The latest Index Engines appliance features auto-restarting for data collection and extraction jobs along with higher-speed data deduplication.
Index Engines announced performance enhancements that include deduplication
to its large-scale data discovery platform on Oct. 5.
Generally available immediately, the latest release allows users more
control over the indexing and
data
deduplication processes, the company said in a statement. IT managers can
search and extract data more efficiently during data discovery in case of
litigation or regulatory compliance. The new hardware platform also boasts 16
core processors and 72GB devoted to index storage.
"As enterprises become more litigation ready, they are proactively
processing larger volumes of ESI [electronic
stored information]," said Jim McGann, vice president of information discovery
at Index Engines.
The
Index Engines platform now
supports auto-network discovery, making the discovery process more complete. IT
managers can automatically find all network locations and endpoints, including
servers and desktops, and not rely on their memory to create the list. Once the
location has been discovered, the Index Engines appliance crawls the content to
create the index.
Using NFS/CIFS file systems,
Index
Engines processes crawl content at speeds of 1TB per hour per node, the
company claimed.
Index Engines 3.3 includes automated restart features for LAN
indexing and
backup
tape extraction, ensuring uninterrupted data collection, the company said.

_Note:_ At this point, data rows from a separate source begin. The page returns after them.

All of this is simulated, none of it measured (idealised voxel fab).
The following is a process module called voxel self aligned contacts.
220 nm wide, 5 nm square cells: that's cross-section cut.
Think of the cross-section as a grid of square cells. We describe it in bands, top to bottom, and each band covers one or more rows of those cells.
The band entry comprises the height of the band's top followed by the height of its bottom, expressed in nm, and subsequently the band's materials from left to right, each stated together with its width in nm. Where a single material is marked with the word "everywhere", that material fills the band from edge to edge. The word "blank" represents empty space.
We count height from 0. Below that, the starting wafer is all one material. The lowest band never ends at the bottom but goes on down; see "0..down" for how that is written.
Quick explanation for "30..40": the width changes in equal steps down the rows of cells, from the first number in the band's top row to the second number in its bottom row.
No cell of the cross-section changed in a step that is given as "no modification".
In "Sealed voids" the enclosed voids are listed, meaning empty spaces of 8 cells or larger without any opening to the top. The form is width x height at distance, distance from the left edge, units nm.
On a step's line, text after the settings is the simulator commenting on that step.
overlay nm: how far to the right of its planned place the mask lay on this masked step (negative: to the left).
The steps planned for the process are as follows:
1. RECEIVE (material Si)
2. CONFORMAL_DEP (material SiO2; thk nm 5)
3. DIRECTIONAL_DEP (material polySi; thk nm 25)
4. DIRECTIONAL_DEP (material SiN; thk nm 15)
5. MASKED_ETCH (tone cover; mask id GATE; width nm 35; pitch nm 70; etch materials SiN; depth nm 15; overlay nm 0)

This is particularly useful as faulty tape libraries or corrupt tapes can
interrupt data processing, and data can be lost.
If the extraction or indexing processes are interrupted, the appliance
auto-restarts and resumes the jobs, finishing the index without leaving any
gaps, according to the company.
Typical large-scale deployments consist of multiple Index Engines appliances
to process large network data environments and offline tape, according to the
company. This means there is a possibility of the same piece of data being
crawled by multiple appliances and indexed, which can be confusing when
extracting results during data recovery.
To prevent such an occurrence, the release features distributed
deduplication functionality so that the system doesn't save multiple copies of
the same data. With this functionality, multiple Index Engines agents analyze
the data and coordinate content extraction so that only unique files and
e-mails are saved. This streamlines the collection process and saves storage
space.
Other new features include auto-tagging electronic data based on stored
queries, extracting e-mail to MSG format, and enhanced PDF support to discover
and identify suspicious documents.
Companies need to retain all e-mails, documents and files for specified
period of time, but the information can get unwieldy and hard to manage. Not
being able to find a specific file or a series of e-mail communications when
needed can be disastrous during a lawsuit or regulatory hearing. A data
discovery platform like Index Engines provides an easy-to-search index that
makes data extraction and recovery painless, regardless of whether the
data
is online or stored on proprietary backup and transfer formats, according
to the company.
The appliances support index and search capabilities up to 1 billion data
objects in a single box, the company claimed.
The base price for the unit is $85,000, and orders will be shipped within
four weeks after a customer places an order.